O's hope Liz makes noise as top pitcher

His collarbone clicks, as does his repertoire

February 27, 2007|By Roch Kubatko | Roch Kubatko,Sun Reporter

FORT LAUDERDALE, FLA. -- The clicking sound began as a mystery, then grew into a concern.

And it was so audible that players and coaches sitting in the dugout last season could hear it.

Orioles pitching prospect Radhames Liz would unleash mid-90s fastballs, first at Single-A Frederick and later at Double-A Bowie, and the guessing would begin.

One theory held that his long fingers were snapping against his palm. Or maybe his shoulder was out of whack. Or he was storing crickets in his back pocket.

"I'm sitting there getting nauseous listening to this thing," said Bowie pitching coach Scott McGregor. "I kept waiting for him to throw a pitch and just drop on the mound."

When the sound followed Liz to the Orioles' spring training complex earlier this month, head trainer Richie Bancells discovered the source. It was emanating from Liz's scapula, or collarbone, which has led to treatments and exercises designed to build up the surrounding muscles.

"It's a phenomena, it's a rarity, but it's not a painful thing. It's nothing that's going to hurt him. That makes me feel better," McGregor said.

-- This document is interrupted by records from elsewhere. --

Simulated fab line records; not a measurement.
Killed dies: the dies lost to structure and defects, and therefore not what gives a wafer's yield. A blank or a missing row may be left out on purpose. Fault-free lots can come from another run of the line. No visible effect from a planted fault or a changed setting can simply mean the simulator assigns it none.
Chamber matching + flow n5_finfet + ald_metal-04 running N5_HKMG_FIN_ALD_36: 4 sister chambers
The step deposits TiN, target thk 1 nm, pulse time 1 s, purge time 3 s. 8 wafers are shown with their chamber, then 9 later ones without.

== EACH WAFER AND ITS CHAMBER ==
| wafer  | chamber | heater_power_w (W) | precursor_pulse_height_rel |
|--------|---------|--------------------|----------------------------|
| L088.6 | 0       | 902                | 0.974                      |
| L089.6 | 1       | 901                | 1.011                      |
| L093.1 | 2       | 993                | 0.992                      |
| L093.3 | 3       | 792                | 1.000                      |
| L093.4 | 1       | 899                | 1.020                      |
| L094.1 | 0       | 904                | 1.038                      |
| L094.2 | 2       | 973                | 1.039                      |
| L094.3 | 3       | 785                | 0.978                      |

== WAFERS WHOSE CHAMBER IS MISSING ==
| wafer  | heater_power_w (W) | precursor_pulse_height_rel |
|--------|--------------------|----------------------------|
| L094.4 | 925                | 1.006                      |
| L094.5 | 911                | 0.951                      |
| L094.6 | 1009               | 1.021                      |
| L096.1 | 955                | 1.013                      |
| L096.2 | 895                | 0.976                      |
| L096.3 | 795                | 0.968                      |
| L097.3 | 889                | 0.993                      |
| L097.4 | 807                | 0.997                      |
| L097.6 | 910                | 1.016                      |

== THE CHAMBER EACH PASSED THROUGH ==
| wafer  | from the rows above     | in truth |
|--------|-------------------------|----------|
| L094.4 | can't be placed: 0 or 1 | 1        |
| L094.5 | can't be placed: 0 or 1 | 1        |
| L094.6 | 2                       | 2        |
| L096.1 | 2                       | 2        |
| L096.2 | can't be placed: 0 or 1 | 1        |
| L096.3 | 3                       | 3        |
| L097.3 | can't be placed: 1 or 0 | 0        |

"It's just a snapping scapula. I said, `You're not double-talking me, are you?' "

That would be a tall order for someone who's still learning the language after first coming to the United States in 2005. Liz, 23, spent two years pitching in the Dominican Summer League before the Orioles assigned him to low Single-A Delmarva and later transferred him to short-season Single-A Aberdeen, where he held opponents to a .188 batting average and once struck out 15 hitters in six scoreless innings.

Baseball America named Liz the Orioles' fifth-best prospect last season after he went a combined 9-6 with a 3.78 ERA and 149 strikeouts in 26 starts between Frederick and Bowie. The eyes told everyone that he was a legitimate prospect. The ears made you wonder how long he would hold up.

"I didn't know where the sound was coming from," he said. "When I'm pitching, I don't hear it that many times. All the guys told me they hear it a lot, but I might hear it one time.

"They're working with me. I have a little hurt in my back, but it's nothing bad. I'm just trying to play. I've had it for maybe five years."

If McGregor closes his ears, Liz reminds him of a right-handed version of four-time All-Star Vida Blue. Carlos Bernhardt, the scout who discovered Liz in El Seybo, draws comparisons to Bob Gibson.

"The same kind of body, the way he was throwing the ball," Bernhardt said. "At that time, he was only throwing 85 to 86 with a nice, clean delivery. We signed him, and as soon as he got here, he started throwing 90."

Liz has unusually long arms. He also has two changeups, which move to either side, a sinking fastball, a slider and a curveball. And he's no longer afraid to use them in any count.

Before reaching Bowie, Liz had a tendency to rely almost exclusively on his heat when batters got ahead of him. Once he moved up to Double-A, "that didn't work out so well," said Doc Watson, the Orioles' minor league pitching coordinator.

"He struggled early," Watson said of Liz, who didn't earn a decision in six starts through August, posting a 7.57 ERA. "They wouldn't chase the high fastball, and he started having to go to a secondary pitch. He's coming along.

"He always had a breaking ball, but he didn't throw it for strikes enough so they didn't have to worry about it. But he developed a more consistent breaking ball and a changeup. Now they couldn't just sit on one pitch. All of a sudden, the confidence came back."

Liz was 4-0 with a 1.18 ERA in his first seven starts at Frederick, striking out 13 over five hitless innings in his debut. He also threw six shutout innings in his first start for Bowie and seven scoreless innings in his third, before running out of steam in August.

Liz went 0-1 with a 2.42 ERA in 26 innings for Estrellas in the Dominican Winter League, holding opponents to a .187 average. And he's looked good in camp.

The Orioles most likely will keep Liz in Bowie to start the season.

"If he pitches the way he did in winter ball," Bernhardt said, "I believe he's one year away from the majors."

And there's a sound the Orioles want to hear.